But even this only has the scope for limited damage; albeit significant to those directly involved. There are jobs out there that have the potential to leave a scar on the whole of society should someone find themselves a little bereft of spark.
Unfortunately my daily commute now involves the Victoria Park Tunnel and its queue of every idiot in Auckland who cannot grasp that driving at above 30kph in a subterranean environment will not invoke the wrath of God. This meant that in three solid lanes of traffic today I was completely unable to escape the Ssangyong Stavic that some rotten soul was having the effrontery to drive in my vicinity.
There are many deeply, offensively ugly cars in this world – the WiLL Vi springs instantly to mind – but not many of them are as large as the Stavic. And when the designer appears to have been lacking in enough motivation to bother finding out if final brief was to produce a car, fridge or bus shelter, being conspicuous by your enormity is not a good thing.
As people we place a lot of value on cars. Yes, they are only a mechanical entity, but they have the power to inspire, motivate and elate; they provide us with personal freedom and a way of expressing ourselves. And while this manifests itself in varying degrees of enthusiasm, it takes a special breed of person not to crack a smile and sneak a cheeky sideways look as a Ferrari barrels by.

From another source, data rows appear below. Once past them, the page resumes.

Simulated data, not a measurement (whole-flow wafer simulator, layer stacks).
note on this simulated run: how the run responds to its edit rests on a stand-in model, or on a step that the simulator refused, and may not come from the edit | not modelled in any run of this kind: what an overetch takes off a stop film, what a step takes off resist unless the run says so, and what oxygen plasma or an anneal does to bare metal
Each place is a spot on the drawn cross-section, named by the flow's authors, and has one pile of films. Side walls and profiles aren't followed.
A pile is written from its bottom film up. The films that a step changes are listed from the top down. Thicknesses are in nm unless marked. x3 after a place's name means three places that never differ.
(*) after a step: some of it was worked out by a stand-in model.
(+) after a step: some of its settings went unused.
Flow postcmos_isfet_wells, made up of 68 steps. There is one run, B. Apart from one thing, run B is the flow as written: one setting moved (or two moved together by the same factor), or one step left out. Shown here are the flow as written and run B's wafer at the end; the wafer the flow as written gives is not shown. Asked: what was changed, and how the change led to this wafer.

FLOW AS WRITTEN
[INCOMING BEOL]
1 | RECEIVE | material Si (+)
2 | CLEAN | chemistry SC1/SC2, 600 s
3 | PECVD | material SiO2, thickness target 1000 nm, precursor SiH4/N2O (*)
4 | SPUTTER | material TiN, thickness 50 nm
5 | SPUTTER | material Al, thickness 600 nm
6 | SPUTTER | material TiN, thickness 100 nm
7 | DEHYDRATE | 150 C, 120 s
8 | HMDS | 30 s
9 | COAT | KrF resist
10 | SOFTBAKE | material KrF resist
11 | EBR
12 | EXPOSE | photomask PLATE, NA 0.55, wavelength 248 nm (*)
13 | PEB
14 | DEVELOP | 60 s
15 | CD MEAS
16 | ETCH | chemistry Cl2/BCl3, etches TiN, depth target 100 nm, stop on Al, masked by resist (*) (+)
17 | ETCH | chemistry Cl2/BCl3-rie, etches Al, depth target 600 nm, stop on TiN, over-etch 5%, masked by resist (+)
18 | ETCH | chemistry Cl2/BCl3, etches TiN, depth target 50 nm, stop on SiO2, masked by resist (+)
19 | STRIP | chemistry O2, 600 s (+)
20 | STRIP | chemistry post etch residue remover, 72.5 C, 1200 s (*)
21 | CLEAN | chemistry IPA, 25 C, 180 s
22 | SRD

Yet with what could easily be called ‘designer’s block’, a car can be produced that turns your stomach rather than your head. And thanks to the irritating advances made in corrosion resistance, one mans bad day could be a lingering blight on the aesthetics of the world for decades to come.
Although on the plus side, it does make you angry enough for a really good rant, meaning that at 23:57 – unlike the Victoria Park Tunnel – my blockage seems to have cleared.